Jan. 21 – Mar. 8, 2002 

Main Gallery 

Charles 'Teenie' Harris chronicled the African-American community in Pittsburgh for over forty years. As a photographer for the Pittsburgh Courier, one of the pre-eminent black news weeklies in America, Teenie traveled the alleys, workplaces, nightclubs, and ballparks of his native city with a Speed Graphic black and white camera in hand. Whether backstage with Dizzy Gillespie and Lena Horne, in the dugout with Josh Gibson and Satchel Paige, or on the streets of the Hill District or Homewood-Brushton, Teenie Harris documented black Pittsburgh with his well-crafted photographs. His comprehensive collection of images creates a historically and sociologically accurate record of Pittsburgh and its African-American history from the 1930s through the 1970s. A sensitive observer, Harris presents an honest view of the life and events of his time, without editorialization and opinion. Polotics, sports, entertainment, church, home, and community figure prominently in the artist's images of Pittsburgh. This exhibition celebrates the vibrancy of Pittsburgh's Hill District and neighborhoods--its history, identity, and character--during the time when the black community was creating its own unique sources of strength, vitality, and hope, through the complicated era of desegregation, and again into the time of re-segregation.

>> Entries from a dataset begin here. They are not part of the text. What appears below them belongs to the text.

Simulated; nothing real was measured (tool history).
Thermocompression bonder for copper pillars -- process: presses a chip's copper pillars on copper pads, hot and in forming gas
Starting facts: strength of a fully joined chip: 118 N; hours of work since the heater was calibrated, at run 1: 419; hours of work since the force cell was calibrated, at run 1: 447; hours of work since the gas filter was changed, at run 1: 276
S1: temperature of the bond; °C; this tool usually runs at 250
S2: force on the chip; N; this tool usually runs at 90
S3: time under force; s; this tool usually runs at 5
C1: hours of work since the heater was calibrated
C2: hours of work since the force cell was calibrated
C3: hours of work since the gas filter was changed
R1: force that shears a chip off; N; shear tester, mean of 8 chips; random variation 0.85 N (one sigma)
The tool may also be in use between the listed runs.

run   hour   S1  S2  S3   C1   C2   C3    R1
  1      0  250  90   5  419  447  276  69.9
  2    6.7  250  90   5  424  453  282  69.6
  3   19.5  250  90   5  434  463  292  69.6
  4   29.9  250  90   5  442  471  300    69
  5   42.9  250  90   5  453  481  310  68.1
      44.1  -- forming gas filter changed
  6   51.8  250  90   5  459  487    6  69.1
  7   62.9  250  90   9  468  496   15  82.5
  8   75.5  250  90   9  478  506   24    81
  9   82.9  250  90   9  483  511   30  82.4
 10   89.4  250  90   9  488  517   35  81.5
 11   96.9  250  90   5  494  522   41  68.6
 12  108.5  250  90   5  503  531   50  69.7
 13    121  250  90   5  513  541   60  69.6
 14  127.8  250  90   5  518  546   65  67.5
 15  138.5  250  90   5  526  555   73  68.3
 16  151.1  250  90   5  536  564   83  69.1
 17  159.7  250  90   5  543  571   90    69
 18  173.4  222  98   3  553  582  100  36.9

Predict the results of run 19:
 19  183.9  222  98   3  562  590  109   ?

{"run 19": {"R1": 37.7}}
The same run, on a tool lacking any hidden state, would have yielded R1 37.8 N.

The compositional elements in each image, their placement and emphasis, reveal Teenie's sharp and sensitive eye behind the camera. These photographs are now more than ephemera with a caption for a newspaper. They have transcended that designation as fine art prints that carry with them the implications of the time when Teenie lived combined with a contemporary observer's insight as well. All of the photographs were printed and cropped by Gus Kayafas of Palm Press, Inc. who used his expertise to make them the way he felt Teenie would have wanted them to appear. This exhibition is the first time that Teenie's photographs are being seen in such quantity as fine art. The Westmoreland Museum of American Art and the Samek Art Gallery hope that this will be just the beginning of further attention paid to this artist's work to insure that the legacy of Teenie Harris' lives on.